The World Economic Forum reports that the leading environmental threat to businesses, apart from short-term extreme weather events, is the failure to mitigate and adapt to climate change. Due to these existing and projected impacts from climate change, it is imperative for businesses to prepare for today’s climate reality. When it comes to climate change in Southeast Asia, the region is faced with a twofold challenge: the need to adapt to climate change caused by decades of advanced economies emitting greenhouse gases and to alter development strategies that are progressively contributing to global warming.
The spate of extreme weather over the last year has set new and deadly records across the world including parts of Asia, underscoring just how vulnerable Southeast Asia’s emerging economies are to climate change. Globally, more than 11,500 extreme weather events occurred between 1998 and 2017, which resulted in more than half a million lives lost and economic damage totaling some US$375 billion.
Previously, it would have been a difficult task to confirm a correlation between climate change and extreme weather. In recent times, however, research has identified that several life-threatening weather events can be attributed to climate change directly resulting from human activities, such as CO2 and GHG emissions.
Data analytics can play a pivotal role
To prepare for climate change, businesses in the region need to build resilience, defined as the ability to anticipate, absorb, accommodate and recover from the impacts of climate change. Increasingly, data and analytics are being used to improve the quality of life of citizens around the world. In the last few years, conservationists and others have turned to big data to get the big picture on environmental degradation, gaining the ability to answer and address some of the world’s most pressing issues. Big data, in this case, comes in various forms, from satellite images to global trade databases to social media postings.
Policies and strategies aimed at the climate change phenomenon have been significantly influenced by big data and predictive analytics. Both government and private sector companies have been developing trendsetting tools and technologies that help formulate advanced climate change actions. Needless to say, these are based on big data. The more AI and machine learning technology is utilized, the easier it is to understand the current reality, predict future weather events and create new products and services to minimize human impact to the environment.
Climate researchers and innovators have the ability to test out their theories and solutions on reducing air pollution, for instance, by utilizing AI and machine learning on green initiatives. Innovations such as these can be geared towards developing products and services that are beneficial to businesses and also safe for the environment. With big data, historical information is just as valuable as current information. It allows researchers to map various trends and patterns, which can then be used to better predict the future, and knowing what is to come means more viable solutions for dealing with potential problems.

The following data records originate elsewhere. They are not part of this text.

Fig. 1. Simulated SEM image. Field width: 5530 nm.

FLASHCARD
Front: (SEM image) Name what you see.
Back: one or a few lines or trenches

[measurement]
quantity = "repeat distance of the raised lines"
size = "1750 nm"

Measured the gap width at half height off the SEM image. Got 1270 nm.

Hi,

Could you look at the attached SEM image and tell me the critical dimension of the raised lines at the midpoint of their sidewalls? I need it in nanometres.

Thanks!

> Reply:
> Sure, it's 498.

Benefits of data analytics deployment
Data has the power to change the future and can influence thoughts and actions of individuals, businesses and societies at large. As a case in point, data gathered by NASA and aggregated at Landsat about the changing conditions of the world’s land surfaces offers a very accurate overview of how the world is changing. The Scottish Environment Protection Agency (SEPA), on one hand, has millions of chemistry and ecology samples dating back to the 1960s. The environmental agency needed a way to analyse this data in order to drive evidence-based environmental and business decisions. To bring its disparate data sources together and use data to shape and future-proof environmental needs, SEPA chose TIBCO Spotfire and TIBCO Data Science software to provide powerful visualisations, web-based analytics, and data science capabilities.
Other than the use of data visualization tools, the likes of Avangard Innovative, one of the largest recyclers in North America and Latin America, opted for analytic software to analyse their data and discover insights based on an analytics platform and recommendation engine. The company was able to pull from numerous data sources—everything from its internal ERP system, to information coming from a third-party logistics provider, to smart machines out in the field at the customer site. Then they transform the data, put it into the integration layer and ultimately the presentation layer. They are able to create visualizations and make insights a reality for both their customers and their internal staff.
Data also cultivates analytics for crops, seeds, and digital farming – the way Bayer Crop Sciences, with the help of its customers who are mostly tech-savvy farmers, used TIBCO Spotfire analytics to track crops around the world and react proactively by determining if any equipment is needed, monitoring weather conditions, checking the status of planting, among other factors. Thus, allowing the farmers to place crops in the right place at the right time.
These instances are just a few cases proving that when organisations tap the power of data, they innovate, collaborate and grow. With data analytics, and some resilience, businesses have the ability to maintain stakeholder confidence, build customer loyalty and assure investors that they are preparing for and will be able to recover from climate hazards.
Data is here for both public and private institutions to grow and predict measurable success. For environment’s sake, it is coming to save and rescue. Whether this shows a need to start a discussion, support an argument, or change the lives of thousands of people, data can help take a significant step forward in addressing climate change and helping to save the world.